I've made some wise cracks about WebDU today and got a few chuckles from my friends within MSN Messenger. I made a joke about how at times I wasn't sure WebDU was about the products or was it about Adobe Employee appreciation week (i.e. WebDU has a lot to offer - no disrespect to it - but a select few (minority) do act a little silly when they are around the imports).
I mean that with no disrespect, but it's something many (myself included) have noticed in years gone by, how employees of a company somehow achieve this "celebrity" status amongst their peers.
Tim Buntel from Adobe walks into a room of Coldfusion developers, he instantly has their attention, they are glued to his every word and I'm absolutely convinced that if Tim broke the news that Coldfusion was about to dump XYZ feature, he'd be the one guy who could break that news (people would complain, but only via blogs etc and not to him direct).
I heard comments about how Mike Chambers was unapproachable, and I asked why and the response was "because that's Mike Chambers!". It cracked me up, especially since his role in Adobe appears to be focused on community.
Adobe isn't alone with this, I mean I remember the day when Robert Scoble linked back to my blog. A few friends go "omg! you got scobled" and it cracked me up as to be openly honest, I had no idea whom he was so I wasn't impressed at the time.
It took someone to say "Oh he's the channel9 guy, you know that guy who keeps interviewing the Microsoft folks" - "oh, cool!" (Sorry it just wasn't that much of a religious experience).
I've met a lot of personalities from reading about them online, and I at times giggle to myself when I first meet them as a sudden wave of being "nervous" comes over me but then I push past that and continue to chat with them.
I must confess I do the same at times, especially when I hear the credentials of some geeks I've meet. An example comes to mind when Nick and I meet Joel Pobar, and we heard his story. Instantly we were going "dude, that guy's the man" as we felt he deserved that kind of recognition for his effort and work history with Microsoft.

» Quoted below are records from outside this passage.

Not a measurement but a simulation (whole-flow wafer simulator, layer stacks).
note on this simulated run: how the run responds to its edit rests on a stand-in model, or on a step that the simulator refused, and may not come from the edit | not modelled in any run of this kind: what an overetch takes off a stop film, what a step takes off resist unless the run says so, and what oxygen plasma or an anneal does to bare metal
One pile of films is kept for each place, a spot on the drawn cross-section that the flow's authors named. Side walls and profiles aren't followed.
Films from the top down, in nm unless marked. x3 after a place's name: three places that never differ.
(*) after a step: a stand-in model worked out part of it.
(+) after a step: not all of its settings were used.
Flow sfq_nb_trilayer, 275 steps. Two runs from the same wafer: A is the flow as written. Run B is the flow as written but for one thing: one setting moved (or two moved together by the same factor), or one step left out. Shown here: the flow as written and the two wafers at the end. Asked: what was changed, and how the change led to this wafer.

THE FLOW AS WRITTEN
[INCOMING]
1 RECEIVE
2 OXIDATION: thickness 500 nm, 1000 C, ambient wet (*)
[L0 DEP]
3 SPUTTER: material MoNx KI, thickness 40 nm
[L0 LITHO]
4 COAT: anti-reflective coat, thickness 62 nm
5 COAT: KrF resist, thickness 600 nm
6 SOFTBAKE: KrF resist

Yet if I tried to explain that same situation to my non-tech friends they would probably look at me with a confused look and go "uhuh". Yet, if I were to meet say Jaymz Hetfield from Metallica and explain that meeting to anyone, they'd go "way cool man" (provided they knew who Metallica was).
It's funny how we let personalities whom are there to market products, begin to overshadow the very products they are there for and they themselves become one.
Just look at Robert Scoble for exhibit A (All the power to him I say!).